3rd-Eden / node-hashring

hashring is a consistent hashing algorithm for Node.js that is compatible with libketama and python's hash_ring package
MIT License
350 stars 57 forks source link

Uneven distribution of shards using node-hashring #3

Closed joecroninallen closed 11 years ago

joecroninallen commented 12 years ago

I use node-hashring on a Redis environment where I have 128 instances of redis in a sharded environment. Half of the instances live on one box, and the other half live on the second box. For some reason, the instances living on the second box seem to be getting twice as much data as the instances on the first box.

I did not use weights, but it is as if all the instances on the second box had a weight of 2 whereas the instances on the first box had a weight of 1.

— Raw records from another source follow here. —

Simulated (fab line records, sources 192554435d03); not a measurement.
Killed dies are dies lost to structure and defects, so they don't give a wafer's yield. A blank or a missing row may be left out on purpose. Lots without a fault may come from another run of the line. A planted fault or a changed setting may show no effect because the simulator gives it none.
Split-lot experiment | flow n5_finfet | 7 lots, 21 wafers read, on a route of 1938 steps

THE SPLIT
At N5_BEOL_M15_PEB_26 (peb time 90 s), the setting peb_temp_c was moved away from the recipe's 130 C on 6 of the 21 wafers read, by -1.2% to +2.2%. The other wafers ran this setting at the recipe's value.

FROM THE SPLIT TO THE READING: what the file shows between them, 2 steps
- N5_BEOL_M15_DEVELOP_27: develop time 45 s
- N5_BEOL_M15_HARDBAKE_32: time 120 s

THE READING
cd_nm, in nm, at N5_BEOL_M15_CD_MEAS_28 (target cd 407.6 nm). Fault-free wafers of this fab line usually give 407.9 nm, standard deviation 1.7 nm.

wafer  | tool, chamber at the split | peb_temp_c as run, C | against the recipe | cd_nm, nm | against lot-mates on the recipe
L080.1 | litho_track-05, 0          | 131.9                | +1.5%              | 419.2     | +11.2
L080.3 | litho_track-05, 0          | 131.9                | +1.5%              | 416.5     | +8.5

Do you have any explanation as to what might be happening?

3rd-Eden commented 12 years ago

Hello,

I don't have an explanation for it.. Does it get twice as much data, or twice as much keys?

joecroninallen commented 12 years ago

What we noticed was that of the 128 nodes, it seemed like the first 64 nodes averaged about half of the number of keys than the later 64 nodes. This resulted in twice as much data. You can test the basic case by iterating from 0 to some large number, and see the way it gets distributed. What I would expect is that nodes distribute fairly evenly, but that doesn't happen. I will follow up with some sample test results that we found.

joecroninallen commented 12 years ago

I don't see where I could leave an attachment so I will paste the code we were using to test. You can try it out and see what kind of results. We tried a couple of string hashing algorithms, and so far they all do the same thing where certain nodes get significantly more than other nodes. The results do not follow the typical bell curve that you get if you just generated a bunch fo random numbers between 1 and 128 for example. Changing the the hashing algorithm or the max # of nodes didn't change things too much. Very weird.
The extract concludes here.